JANUARY 24 — When Hideki Matsuyama thumped a magnificent 3-wood approach from 276 yards and landed his ball inside three feet of the flag to equal a record that has stood for over a decade, KJ Choi was the least surprised to see that moment of magic by the Japanese superstar.

Choi, arguably the greatest golf export from South Korea, has proudly held the record of most PGA Tour victories by an Asian golfer with his haul of eight titles since 2011 and he was beaming with pride to see Matsuyama matching his collection at such a rapid pace.

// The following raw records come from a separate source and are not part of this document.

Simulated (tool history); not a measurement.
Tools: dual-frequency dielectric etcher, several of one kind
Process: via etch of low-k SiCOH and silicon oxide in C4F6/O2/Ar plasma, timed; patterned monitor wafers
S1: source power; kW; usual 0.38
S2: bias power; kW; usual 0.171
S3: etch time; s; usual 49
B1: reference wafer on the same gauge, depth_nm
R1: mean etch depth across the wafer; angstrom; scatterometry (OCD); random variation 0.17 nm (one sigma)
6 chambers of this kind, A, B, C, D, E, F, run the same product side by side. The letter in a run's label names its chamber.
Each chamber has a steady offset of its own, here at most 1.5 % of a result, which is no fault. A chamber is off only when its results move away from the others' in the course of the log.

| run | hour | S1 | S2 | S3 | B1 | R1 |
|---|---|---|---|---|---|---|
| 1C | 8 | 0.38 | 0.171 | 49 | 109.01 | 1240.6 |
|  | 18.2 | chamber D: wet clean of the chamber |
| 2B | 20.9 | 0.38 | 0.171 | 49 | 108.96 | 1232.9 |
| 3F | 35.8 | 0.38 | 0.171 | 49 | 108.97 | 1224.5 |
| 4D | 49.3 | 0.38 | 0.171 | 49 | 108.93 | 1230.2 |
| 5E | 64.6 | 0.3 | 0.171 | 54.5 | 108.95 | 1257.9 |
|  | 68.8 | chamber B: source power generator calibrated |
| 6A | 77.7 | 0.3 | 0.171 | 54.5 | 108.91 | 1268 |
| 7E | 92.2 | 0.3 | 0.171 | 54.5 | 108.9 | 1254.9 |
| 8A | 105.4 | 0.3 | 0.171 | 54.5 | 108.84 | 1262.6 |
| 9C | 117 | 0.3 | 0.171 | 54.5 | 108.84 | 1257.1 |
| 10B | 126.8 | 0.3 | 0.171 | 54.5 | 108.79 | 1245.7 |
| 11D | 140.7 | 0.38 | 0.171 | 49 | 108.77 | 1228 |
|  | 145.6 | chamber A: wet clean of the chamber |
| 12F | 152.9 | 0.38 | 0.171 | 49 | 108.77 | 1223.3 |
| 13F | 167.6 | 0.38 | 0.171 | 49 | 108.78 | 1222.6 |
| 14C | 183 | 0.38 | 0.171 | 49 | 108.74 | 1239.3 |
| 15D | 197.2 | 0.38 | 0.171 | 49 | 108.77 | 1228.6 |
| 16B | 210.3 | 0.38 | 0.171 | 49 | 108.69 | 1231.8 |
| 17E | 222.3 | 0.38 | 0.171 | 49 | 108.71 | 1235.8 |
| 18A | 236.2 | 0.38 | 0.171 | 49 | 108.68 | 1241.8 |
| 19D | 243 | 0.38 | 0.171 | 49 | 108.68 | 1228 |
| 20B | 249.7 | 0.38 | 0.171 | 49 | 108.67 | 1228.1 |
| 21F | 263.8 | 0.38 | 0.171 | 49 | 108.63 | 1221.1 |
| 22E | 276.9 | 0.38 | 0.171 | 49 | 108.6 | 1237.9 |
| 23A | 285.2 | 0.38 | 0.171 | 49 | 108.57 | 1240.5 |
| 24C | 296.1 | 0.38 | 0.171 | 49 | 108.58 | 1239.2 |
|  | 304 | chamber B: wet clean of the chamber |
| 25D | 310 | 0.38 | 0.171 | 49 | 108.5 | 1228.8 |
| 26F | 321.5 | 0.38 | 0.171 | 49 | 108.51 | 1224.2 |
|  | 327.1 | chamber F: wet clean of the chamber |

The Korean legend was nearly 41 years of age when he claimed his eighth and final PGA Tour title at the 2011 Players Championship and has no doubt that Matsuyama, who turns 30 on February 25, will go on to set a new and much higher benchmark for other Asians to chase and emulate in years to come.

Choi met Matsuyama for the first time about 10 years ago and remembers being impressed by the young man’s attitude towards the game and passion in wanting to become the best. He said Matsuyama was “unique” and possessed “special golf skills”.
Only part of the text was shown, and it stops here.